ON THE OTHER BENEFITS OF OUR SAVIOUR TO MANKIND BY HIS INCARNATION
Consider first, that the Son of God, by his incarnation, came amongst us to be the Father and the head of all mankind, according to the Spirit and according to grace, as Adam was according to the flesh and according to nature. He came as the second Adam to undo all that evil which the first Adam had done and brought upon us all, and to impart to us all that good which our first father had deprived us of. That as by one man sin entered into this world, and by sin death, and so both sin and death passed upon all men, justice and grace should in like manner enter into this world by one man, in order to our eternal life. Hence, in quality of our Father, he imparts to us a new generation, a second birth, by which we who, by our natural birth, (by which we descend from the first Adam,) are children of wrath, corrupted by sin, and condemned to hell, are born again by grace, cleansed from sin by his blood, incorporated in him, made children of God, and heirs of everlasting life. In quality of our head, he communicated to us all manner of graces, which in virtue of his merits, are derived from him upon all the members of his mystical body who, by faith and obedience, adhere to him, St. John xv. 4, 5.

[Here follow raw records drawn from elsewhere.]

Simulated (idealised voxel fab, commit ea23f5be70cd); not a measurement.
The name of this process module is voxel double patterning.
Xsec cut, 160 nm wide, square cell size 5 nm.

Consider 2ndly, the other near relations, marked down in the word of God, which our Lord has been pleased we should have with him by means of his incarnation; such as that of our being now his brethren, (as he has been pleased to call us, Ps. xxii., ‘I will declare his name to my brethren,’) by his taking our flesh and blood. A relation which gives us an honour not granted to the angels, of being near akin, even by consanguinity, to the Son of God himself; for he never took upon him the nature of the angels, but took our nature, that he might be like to us in all things excepting sin; for so it behoved him that was to be our high priest to make a reconciliation for our sins, Heb ii. 16, 17. He is our eldest brother in the order of God’s election, ‘the firstborn among many brethren,’ Rom. viii. 29, in whom and for whose sake we also are elected, to be conformable to his image here by grace, and hereafter in glory, through him. In this quality of our eldest brother he is also our priest, (as under the law of nature, before the written law, the firstborn were priests) to officiate for us in all things that appertain to God, Heb v. 1; as also our prince, our leader and captain in our warfare, our tutor and governor, our truest friend to promote all our interests, to manage all our causes, to defend us from all our enemies, and to bring us on in our pilgrimage, till he presents us to his Father and our Father in his eternal kingdom. O how happy are we in such a brother.
Consider 3rdly, that by means of the incarnation of the Son of God, we are related to him, not only as children to our father, as members to our head, and as brothers to our eldest brother, but also as a holy building to our foundation, in which he is the cornerstone, in whom all the building framed together groweth up into a holy temple in the Lord – a habitation of God in the spirit, Eph. ii. 20, 21, 22; and as branches to the stock into which we are engrafted, and planted by baptism. Hence our Lord tells us, John xv. 4, 5, ‘Abide in me, and I in you. as the branch cannot bear fruit of itself, except it abide in the vine; so neither can you, except you abide in me. I am the vine, you are the branches; he that abideth in me, and I in him, the same beareth much fruit: for without me you can do nothing.’ But of all the relations we have to the Son of God in consequence of his incarnation, there is none more endearing than that of our being made his spouse – the church being the bride, the wife of the Lamb, brought out of his side as eve was from the side of Adam, cast into the deep sleep of death upon the cross; and espoused to him by an everlasting and inviolable contract, of which Christian matrimony is the sacred and mysterious sign – and every particular soul that is in the state of grace, partaking in the dignity and happiness of this near and dear relation of spouses to the Lamb of God. Christians, are you sensible how great this dignity and happiness is, for your souls to be espoused to the Son of God? In consequence of which you should be one spirit with Christ, as Adam and Eve were one flesh. O take care to be ever faithful and true to this divine Spouse, who has loved you and delivered himself up for you, that he might sanctify and cleanse you for himself, with his own most precious blood.
Conclude to behave in your whole life and conversation agreeable in all respects to these sacred relations which you now have with the Son of God; and never to degenerate from such a Father, such a head, such a brother, and such spouse, by any actions unworthy of either the dignity or sanctity of a Christian.